To be fair there was plenty of white proto-rock from this time which was equally raw. You might not know it but punk rock was born in the bars and clubs of the Midwest and South in the 50s-60s, it wasn't invented by 70s NYC hipsters like revisionist histories written by '''critics''' claims.
Aside from Motown, Chess was also always a very pop-flavored, commercial label and their blues releases were considerably tamed and slicked up compared to the raw stuff from the Chicago club scene.
I'm just memeing with the KARA BOGA stuff, there's nothing wrong with Motown or rockabilly. It's just obnoxious how the revisionist """""""critics""""""" you mentioned seem to completely ignore the raw, fuzzed-out R&B that was being put on wax 10-15 years earlier than the stuff on Nuggets or Pebbles. The heavier garage/surf/rockabilly guys like Link Wray seem to have been rediscovered in the 1990s/2000s and gone through a "second wave" of popularity (if they even had a first one during their original career), but I feel like there's an untapped well of heavy proto-rock in the old "race records"
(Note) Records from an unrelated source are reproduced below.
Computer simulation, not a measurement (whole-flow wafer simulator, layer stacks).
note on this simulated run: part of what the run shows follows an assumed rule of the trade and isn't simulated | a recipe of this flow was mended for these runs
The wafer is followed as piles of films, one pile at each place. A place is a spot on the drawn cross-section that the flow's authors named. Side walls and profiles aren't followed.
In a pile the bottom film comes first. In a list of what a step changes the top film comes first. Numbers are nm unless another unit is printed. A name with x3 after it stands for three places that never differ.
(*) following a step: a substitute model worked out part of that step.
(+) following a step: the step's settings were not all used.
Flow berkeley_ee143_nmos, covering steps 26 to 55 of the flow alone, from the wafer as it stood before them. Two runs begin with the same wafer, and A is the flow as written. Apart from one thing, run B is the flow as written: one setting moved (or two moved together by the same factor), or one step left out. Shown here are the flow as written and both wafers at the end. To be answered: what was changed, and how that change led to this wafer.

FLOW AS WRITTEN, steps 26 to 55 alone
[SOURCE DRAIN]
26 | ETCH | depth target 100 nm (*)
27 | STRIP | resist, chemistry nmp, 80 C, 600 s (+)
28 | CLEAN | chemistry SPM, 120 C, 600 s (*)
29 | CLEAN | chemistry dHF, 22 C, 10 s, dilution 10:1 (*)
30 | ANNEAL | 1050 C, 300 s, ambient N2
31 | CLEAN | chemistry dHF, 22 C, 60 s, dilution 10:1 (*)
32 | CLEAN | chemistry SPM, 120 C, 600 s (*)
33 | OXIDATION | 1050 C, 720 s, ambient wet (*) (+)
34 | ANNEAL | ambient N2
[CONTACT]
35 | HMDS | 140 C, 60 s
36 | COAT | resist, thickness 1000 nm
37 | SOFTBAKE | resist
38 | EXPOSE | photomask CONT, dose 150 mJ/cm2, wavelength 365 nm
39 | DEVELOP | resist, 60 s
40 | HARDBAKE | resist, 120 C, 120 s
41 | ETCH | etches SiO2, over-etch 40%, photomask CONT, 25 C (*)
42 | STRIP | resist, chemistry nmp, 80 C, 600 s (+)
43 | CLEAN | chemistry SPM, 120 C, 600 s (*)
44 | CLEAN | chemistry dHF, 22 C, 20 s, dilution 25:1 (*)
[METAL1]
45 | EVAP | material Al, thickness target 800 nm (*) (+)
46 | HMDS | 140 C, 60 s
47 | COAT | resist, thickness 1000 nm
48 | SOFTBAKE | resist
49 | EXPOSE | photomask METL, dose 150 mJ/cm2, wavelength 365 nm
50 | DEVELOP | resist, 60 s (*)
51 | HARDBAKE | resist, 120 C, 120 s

Jazz, trad pop, and doo-wop were really more the music of the urban Northeast in the 50s.
I mean, these guys act like the Velvets and the Dolls invented punk rock when that's obviously silly. That's always been the narrative peddled in rock histories for decades though. Not to say the NYC scene wasn't important or influential, but being in a major media capital it was always going to get a disproportionate amount of attention compared with what was happening in other, less connected parts of the country.
I've always suspected that there were probably live performances by garage/surf groups in the early 1960s that would have sounded pretty close to what was called "punk" in the 1970s. People were cranking their amps for a long time before it was acceptable to put that on pop records.
Applies in equal part to the UK where the London scene always got more press coverage than Manchester or Birmingham.
Where did this "mozart once wrote a song about shit so he couldn't have known music theory" meme start?
Wow, it's almost like the 60s are considered a revolutionary decade for music!
You fucking imbecile.
The Beatles, Bob Dylan, The Velvet Underground happened.